Going beyond the volume knob.

Brian Cooley Editor at Large
Brian Cooley is CNET's Editor at large and has been with the brand since 1995. He currently focuses on electrification of vehicles but also follows the big trends in smart home, digital healthcare, 5G, the future of food, and augmented & virtual realities. Cooley is a sought after presenter by brands and their agencies when they want to understand how consumers react to new technologies. He has been a regular featured speaker at CES, Cannes Lions, Advertising Week and The PHM HealthFront™. He was born and raised in Silicon Valley when Apple's campus was mostly apricots.
Expertise Automotive technology, smart home, digital health. Credentials
  • 5G Technician, ETA International
Brian Cooley
3 min read

A lot of you are car audio geeks, but for those who are mystified by increasingly complex car audio systems, here's a quick take on how to get the most out of yours.
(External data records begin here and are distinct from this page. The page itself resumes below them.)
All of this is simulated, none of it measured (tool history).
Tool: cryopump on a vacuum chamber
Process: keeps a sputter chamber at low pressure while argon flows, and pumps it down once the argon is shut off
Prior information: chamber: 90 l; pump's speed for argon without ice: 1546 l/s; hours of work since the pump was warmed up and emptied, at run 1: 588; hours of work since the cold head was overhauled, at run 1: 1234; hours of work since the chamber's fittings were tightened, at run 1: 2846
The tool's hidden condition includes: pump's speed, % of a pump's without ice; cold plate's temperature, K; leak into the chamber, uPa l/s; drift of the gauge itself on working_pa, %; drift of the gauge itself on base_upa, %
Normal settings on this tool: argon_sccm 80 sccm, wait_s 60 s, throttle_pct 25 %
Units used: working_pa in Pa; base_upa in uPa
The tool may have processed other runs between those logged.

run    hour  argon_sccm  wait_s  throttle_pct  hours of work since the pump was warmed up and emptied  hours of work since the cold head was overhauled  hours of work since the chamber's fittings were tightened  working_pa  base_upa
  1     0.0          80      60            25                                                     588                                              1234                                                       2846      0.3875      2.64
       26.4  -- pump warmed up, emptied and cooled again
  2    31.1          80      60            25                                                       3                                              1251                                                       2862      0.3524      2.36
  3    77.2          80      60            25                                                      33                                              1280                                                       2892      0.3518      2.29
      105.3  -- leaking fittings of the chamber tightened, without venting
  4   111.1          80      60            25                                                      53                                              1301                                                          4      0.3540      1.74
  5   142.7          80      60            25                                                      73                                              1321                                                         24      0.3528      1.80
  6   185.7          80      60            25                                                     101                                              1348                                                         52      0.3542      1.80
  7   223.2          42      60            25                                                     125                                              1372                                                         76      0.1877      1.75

Think of your car audio system as two parts: Sources and sound.

First, a list of sources and some of their pros and cons: 

Satellite radio
Pros: National coverage, lots of stations, few commercial interruptions.
Cons: Subscription starts at $11, highly compressed audio can sound brittle and harsh. 

AM Radio
Pros: Free. The old standby for news, sports, talk and information, and many stations have vast reach. 
Cons: Do you have an AM radio? Not a lot of great AM stations, fidelity is poor, lots of commercials on most stations.

FM Radio
Pros: Free, easy access to an FM radio, wide station choice, sound quality is quite good.
Cons:  Limited content compared to streaming, no interactivity to speak of, lots of commercials on most stations. 

CD
Pros: Pristine audio quality, widely available media, works in all conditions and locations, durable.
Cons: Music takes up a lot of physical space, limited selection on disc, carmakers are starting to phase out disc players.

Hard drive
Pros: Much more capacity than CDs, highly personalized collection, fully built in.
Cons: Another MP3 collection to manage, few cars ever had a music hard drive, fidelity depends on MP3s you load. 

Streaming
Pros: Lots of choice, follows you from the same services you use outside the car.
Cons: Requires a data connection, with all the availability and data limit concerns that may entail.  

USB
Pros: A easier-to-manage version of the in-car hard drive, wide availability and high capacity.
Cons: Another MP3 collection to manage, often kludgy to have something sticking out of a USB port in a car.

Bluetooth
Pros: Wireless, plays whatever is coming from your phone, including phone calls, decent meta tags on car display.
Cons: Tends to make the audio from your phone sound worse, ties up your phone, doesn't charge phone.

AUX
Pros: Cables just plain work, plays whatever is coming from your phone.
Cons: Newest iPhones don't support this without an adapter, cables are messy, doesn't charge phone.

Once you select one of the above, you have a lot of ways to control how it sounds:

Volume is obvious, but check if you car has a speed compensated volume setting so you aren't having to fiddle with volume all the time as your car's speed and background noise change.

Balance moves the perceived center of the sound left or right. 

Fader moves the perceived center of the sound front or back.

Bass controls the amount of low or bass frequencies in your music. Normally a Bass control will have a center position, which is "flat" (does not modify the sound) as well as equal amounts of reduction or emphasis on either side of that flat position. 

Treble is the same as Bass, except it affects the high frequencies in your music. 

EQ or Equalization is just a more elaborate set of bass and treble controls that let you adjust many distinct slices of tone, not just the two rather crude slices of it that are addressed by bass and treble. 

DSP or Surround is part of the family called DSP or Digital Signal Processing. These are presets that will digitally add echo, reverb, compression and other techniques you don't need to know about to achieve what the audio manufacturer thinks sounds like a concert hall, stadium or vintage guitar amp. These presets often have a proprietary name like Logic7 or Fender audio. Use them if you like them, but know they have little relationship to reality and are just other ways to filter the sound and typically make it sound "wider".

Pro tip: When using Bluetooth streaming, adjust your phone's volume to 75% and then adjust your car's audio volume. This will help reduce hiss and background noise. But don't take it too far and set your phone at full volume: That often sends too loud a signal to the car stereo and results in nasty distortion. Also, check your car's audio menus for one that lets you adjust Bluetooth or AUX level or sensitivity. These are additional ways to achieve a balance of clean sound and plenty of volume, but I would still leave the phone set at 75%.